Description of problem:
customer has bond interface from 2 network interfaces, bond if with one IP address (XXXX/24).
The kubernetes api https://172.30.0.1 doesn't work from within the pod (therefore router/registry can't be deployed) - the reason is timeout:
error: couldn't get deployment router: Get https://172.30.0.1:443/api/v1/namespaces/default/replicationcontrollers/router: dial tcp 172.30.0.1:443: i/o timeout
Also reproducible with master api directly (only 1 master in the cluster).
The error occurs on every deploy pod running on every node (tested on master, one nodes).

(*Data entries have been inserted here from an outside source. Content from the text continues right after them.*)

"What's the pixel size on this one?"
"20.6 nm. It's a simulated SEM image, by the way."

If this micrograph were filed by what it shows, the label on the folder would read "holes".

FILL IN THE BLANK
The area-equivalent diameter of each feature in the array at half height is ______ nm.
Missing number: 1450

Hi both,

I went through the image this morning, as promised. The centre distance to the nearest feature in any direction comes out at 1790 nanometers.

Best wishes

The api request works directly on the node (not using tun0 interface).
Endpoints are ok - k8s api and master api works from the node directly.
Ping between the tun0 interfaces doesn't work.
After checking the tcpdump, the connection is coming from tun0 - but nothing is on the bond interface (only arp requests).
Disconnected environment from the internet.
No firewall between the nodes.
Version-Release number of selected component (if applicable):
OpenShift Container Platform 3.9 (latest)
OVS multitenant/subnet (tested with both)
Steps to Reproduce:
I will attach the logs in private comment.
Possibly - could be wrong bond configuration.
Weibin: can you try to reproduce this please?
What are the endpoints for the kubernetes service:
oc get ep -n default kubernetes
And can they curl one of the endpoints directly?
$ oc get ep -n default kubernetes
NAME ENDPOINTS AGE
kubernetes 172.17.0.2:8053,172.17.0.2:8443,172.17.0.2:8053 2h
$ curl -k https://172.17.0.2:8443
(In reply to Ben Bennett from comment #4)
> Weibin: can you try to reproduce this please?
Both Beijing and westford openshift networking QE do not have hardware and setup
to reproduce above issue.
The linked support case has been resolved by the customer.
Their hosts had been configured with routing entries in a separate routing table (1) in addition to the main table. The extra routes caused some traffic to be routed through the bond0 interface rather than tun0.
These routes were not shown by normal "ip route list" used f.ex by our sdn-debug script.
When this was discovered the extra routing configuration has been removed from their hosts and deployment using bond interface runs as expected.